Siebel EAI is designed as a set of interfaces that interact with each other
and with other components within Siebel application.
These interfaces:
-
Allow a flexible service-based architecture, built on top of
configurable messages using XML and other formats.Are compatible with IBM MQSeries; Microsoft MSMQ, BizTalk,
and OLE DB; Sun Microsystems Java and J2EE; XML, and HTTP,
and many other standards.
- Expose internal Siebel Objects to external applications.
Take advantage of prebuilt adapters and enterprise connectors, and
are compatible with third-party adapters and connectors.
Allow for data transformation.
- Integrate external data through Virtual Business Components
(VBCs) and External Business Components (EBCs).
- Provide a graphical business process designer, programmatic
interfaces, and a high-volume batch interface.

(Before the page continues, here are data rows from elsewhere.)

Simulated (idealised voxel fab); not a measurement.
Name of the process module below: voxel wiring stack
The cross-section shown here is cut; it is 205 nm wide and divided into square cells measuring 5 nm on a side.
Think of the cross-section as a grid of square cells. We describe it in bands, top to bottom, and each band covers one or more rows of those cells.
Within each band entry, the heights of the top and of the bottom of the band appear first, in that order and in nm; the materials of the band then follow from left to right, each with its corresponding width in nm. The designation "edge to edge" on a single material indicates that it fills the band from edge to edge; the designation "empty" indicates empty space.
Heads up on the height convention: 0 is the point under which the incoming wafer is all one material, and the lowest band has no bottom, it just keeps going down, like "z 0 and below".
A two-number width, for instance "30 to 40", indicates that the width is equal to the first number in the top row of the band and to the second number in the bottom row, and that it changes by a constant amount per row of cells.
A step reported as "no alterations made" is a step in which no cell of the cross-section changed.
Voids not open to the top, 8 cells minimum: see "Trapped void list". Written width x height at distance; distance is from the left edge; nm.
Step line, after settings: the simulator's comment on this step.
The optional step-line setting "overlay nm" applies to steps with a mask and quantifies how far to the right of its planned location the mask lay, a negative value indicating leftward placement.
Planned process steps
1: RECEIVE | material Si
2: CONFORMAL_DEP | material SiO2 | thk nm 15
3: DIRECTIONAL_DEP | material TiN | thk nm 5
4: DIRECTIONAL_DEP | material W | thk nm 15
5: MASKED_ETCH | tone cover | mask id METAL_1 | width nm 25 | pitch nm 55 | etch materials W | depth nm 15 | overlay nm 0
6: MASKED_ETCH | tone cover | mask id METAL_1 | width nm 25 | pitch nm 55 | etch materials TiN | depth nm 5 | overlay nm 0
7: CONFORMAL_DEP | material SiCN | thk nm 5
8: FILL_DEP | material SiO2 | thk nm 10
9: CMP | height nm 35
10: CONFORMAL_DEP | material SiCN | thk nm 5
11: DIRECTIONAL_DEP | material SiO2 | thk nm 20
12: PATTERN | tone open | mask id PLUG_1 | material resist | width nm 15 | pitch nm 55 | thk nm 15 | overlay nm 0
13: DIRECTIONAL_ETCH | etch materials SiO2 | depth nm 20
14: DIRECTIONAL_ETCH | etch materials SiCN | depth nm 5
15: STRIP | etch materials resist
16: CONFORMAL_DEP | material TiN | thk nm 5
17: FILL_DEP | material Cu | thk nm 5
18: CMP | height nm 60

- Legacy applications that have been deployed for various
purposes—including purchasing, accounting, and ERP—contain
critical information that needs to coexist and be integrated with
Siebel applications.
- In addition, B2B (business-to-business)
interaction necessitates the sharing of customer, order, and account
information with partners across the firewall. Siebel eAI provides
various components that can be used individually or together with
an EAI vendor's toolkit, including XML support in Siebel eAI
adapters and connectors, VBCs, and Java Beans.
- A Web Service is programmable application logic that is
accessible using standard Internet protocols. Web Services
combine component-based development and the Internet and can
be reused regardless of how the service is implemented. Web
Services are accessed through information protocols (such as
HTTP) and data formats (such as XML).
Web Services are based on communication protocols that include HTTP,
XML, Simple Object Application Protocol (SOAP), and Web Services
Description Language (WSDL). A Web Service can be developed on
any computer platform and in any development environment as long as
it can communicate with other Web Services using these common
protocols.
EAI and Web Services
Web Services are not EAI in and of themselves. Rather, Web Services
are just another technology that enables EAI, and it can significantly
change the traditional point-to-point approach.
Web Services offer a platform neutral approach for integrating
applications, so that it can be used to integrate diverse systems, in a way
supported by standards rather than proprietary systems. The ability of an
enterprise to have access to real-time information spanning across
multiple departments, applications, platforms and systems is one of the
most important driving factors behind the adoption of Web Services.
Using Web Services that loosely integrate applications, a company
achieves just a subsection of EAI. EAI, on the other hand, takes a
complete holistic approach of tightly integrating and connecting all
applications and systems that support a company's business. EAI takes
years of continued commitment and effort from different business and
technical units within the company, high investment, and substantial
resources.
Web Services, in their current form of loosely bound collections of
services, are more of an ad hoc solution that can be developed quickly
and easily, published, discovered, and bound dynamically. In this
generation of Web Services, it is possible to achieve only function level
integration between applications. They are not transactional in nature
and provide basic "request/response" functionality. The next generation
of Web Services, however, will be functionally and technologically
advanced, offering user interface encapsulation and security. They will
be able to package an application and embed it into another application.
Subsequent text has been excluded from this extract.